There is fresh and there is local... and then there is something that elevates the concept one step beyond. Audrey Lapointe (above) is all of these things and more. The young entrepreneur, based in Gatineau, is growing seasonal crops including garlic, potatoes, herbs and a variety of vegetables from her half-acre plot based at Élevage Fabie in Quyon.
This is Lapointe's first year in business and her attitude to gardening matches her determination.
"Michel (Allen, owner of Élevage Fabie) said he had been dreaming about a garden, so...!" recalled Lapointe. "He turned the land for me with the horses."
"They needed the work," added Allen with a smile. The breeder currently has 45 legendary Canadian horses on the property.
Lapointe firmly believes in the concept of the sol vivant, the living earth. "The garden is organic, no-till permaculture," she said. "I am building life in the soil; that's the dream."
According to www.kulafarm.ca, permaculture (also known as permanent agriculture) is "a philosophy and practice which uses conscious design principles to build regenerative agro-ecosystems [...] intended to mimic the diversity, stability and resilience of the local natural landscape ecology and be resource-building rather than resource-depleting. Permaculture emphasizes the harmonious integration of landscape and people, providing their food, energy, shelter, and other material and non-material needs in a sustainable way."
"It's a new movement, although it's kind of back-to-basics,' said Lapointe. "I am building the soil health and will add a cover later this year to keep the soil warm and the bugs [micro-organisms] happy. When the bugs are happy, the gardener is happy!"

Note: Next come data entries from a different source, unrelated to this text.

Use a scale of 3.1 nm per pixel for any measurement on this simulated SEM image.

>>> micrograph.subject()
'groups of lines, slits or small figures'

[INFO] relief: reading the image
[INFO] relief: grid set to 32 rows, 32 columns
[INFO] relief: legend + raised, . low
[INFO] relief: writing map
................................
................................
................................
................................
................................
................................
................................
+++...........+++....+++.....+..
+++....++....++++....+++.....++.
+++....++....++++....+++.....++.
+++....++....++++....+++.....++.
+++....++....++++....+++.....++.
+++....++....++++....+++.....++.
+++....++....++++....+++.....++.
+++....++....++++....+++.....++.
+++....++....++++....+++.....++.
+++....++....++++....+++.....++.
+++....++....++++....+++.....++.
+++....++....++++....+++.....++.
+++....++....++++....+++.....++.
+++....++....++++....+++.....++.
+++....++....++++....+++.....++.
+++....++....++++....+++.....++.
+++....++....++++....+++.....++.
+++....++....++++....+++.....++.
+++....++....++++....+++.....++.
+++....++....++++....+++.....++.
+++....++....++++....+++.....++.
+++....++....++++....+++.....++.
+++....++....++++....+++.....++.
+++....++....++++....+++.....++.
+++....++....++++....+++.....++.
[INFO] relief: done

For now, Lapointe is working the garden and the stall single-handedly. "I need to learn the business,' she acknowledges. She is growing a variety of produce, from basil to garlic to eggplant to squash. An heirloom tomato variety known as the The Beauce is keeping her busy right now: the fruit can weigh up to one kilogram.
"Some people run 10 kilometers a day after work," Lapointe remarked. "For me, at the end of the day, I've had my exercise."
The Jardin de Fabie is currently open to the public from 3:30 to 7 p.m. on Fridays and from 9:30 am to 2 pm, maybe later, on Saturdays.
Look for the sign! And if you can't find Lapointe, look in the garden.